BY PATRICK GUINANE, Times of Northwest Indiana
pguinane@nwitimes.com

INDIANAPOLIS | House Democrats aroused Statehouse tempers Thursday by unveiling a state stimulus package that would gut the Indiana Department of Transportation budget to free $245 million a year for county and city road projects.

Rep. Terri Austin, D-Anderson, acknowledged her legislation, House Bill 1656, is flawed. But she stressed the need to show local officials the General Assembly intends to address a mounting concern and cut them in on Indiana's share of the proposed $850 billion federal stimulus package.

"It really bothers me when I learn that many of them cannot afford to even buy salt," Austin said.

But state Transportation Commissioner Karl Browning was livid, telling legislators they were delaying him from the visitation for an INDOT mechanic killed in a fall Saturday in Fowler.

"Instead I'm here talking about a bill that I can't imagine has any possibility of seeing the light of day," he said. "If it does have a possibility, I feel sorry for the rest of us in this state."

Browning said the Democrats' trial balloon would filch nearly half of INDOT's annual budget, grinding to a halt all state road construction projects and forcing Indiana to forfeit $700 million a year in federal dollars.

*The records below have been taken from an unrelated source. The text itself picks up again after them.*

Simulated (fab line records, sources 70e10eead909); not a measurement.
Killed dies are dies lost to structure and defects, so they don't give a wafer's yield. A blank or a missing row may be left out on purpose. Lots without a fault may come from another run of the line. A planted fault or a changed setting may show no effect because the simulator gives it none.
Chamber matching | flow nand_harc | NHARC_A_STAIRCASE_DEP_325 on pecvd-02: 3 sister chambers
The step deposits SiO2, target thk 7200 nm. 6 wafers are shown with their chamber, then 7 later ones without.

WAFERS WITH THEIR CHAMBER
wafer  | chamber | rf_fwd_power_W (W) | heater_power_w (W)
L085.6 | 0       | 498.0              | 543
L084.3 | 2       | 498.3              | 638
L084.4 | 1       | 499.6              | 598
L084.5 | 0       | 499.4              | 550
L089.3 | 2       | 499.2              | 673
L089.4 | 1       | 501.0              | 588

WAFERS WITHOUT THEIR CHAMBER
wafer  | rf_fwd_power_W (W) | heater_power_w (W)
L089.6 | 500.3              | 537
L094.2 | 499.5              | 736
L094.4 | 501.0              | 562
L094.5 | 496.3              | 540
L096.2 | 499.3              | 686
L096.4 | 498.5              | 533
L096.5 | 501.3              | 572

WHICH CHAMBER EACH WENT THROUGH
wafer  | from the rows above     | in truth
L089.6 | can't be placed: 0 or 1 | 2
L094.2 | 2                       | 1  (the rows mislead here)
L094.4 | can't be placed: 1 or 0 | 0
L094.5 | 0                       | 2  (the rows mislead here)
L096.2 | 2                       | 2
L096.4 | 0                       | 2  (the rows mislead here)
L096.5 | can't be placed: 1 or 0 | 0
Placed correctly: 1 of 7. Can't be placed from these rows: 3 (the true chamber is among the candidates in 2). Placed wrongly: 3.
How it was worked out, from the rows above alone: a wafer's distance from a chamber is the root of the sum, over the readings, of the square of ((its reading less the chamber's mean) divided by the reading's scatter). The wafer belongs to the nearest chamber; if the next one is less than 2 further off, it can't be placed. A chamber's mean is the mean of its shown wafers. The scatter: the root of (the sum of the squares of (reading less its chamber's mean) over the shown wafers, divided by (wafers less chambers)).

The proposal cleared the House Roads and Transportation Committee on a 7-5 party-line vote. The plan is now expected to move to the House Ways and Means Committee.

Austin's measure also would order INDOT to fast-track 25 stalled highway projects, which Browning called a "Ted Stevens pork-barrel component." In another reference to the disgraced Alaska senator, a spokeswoman for Republican Gov. Mitch Daniels dubbed the proposal "the bill to nowhere."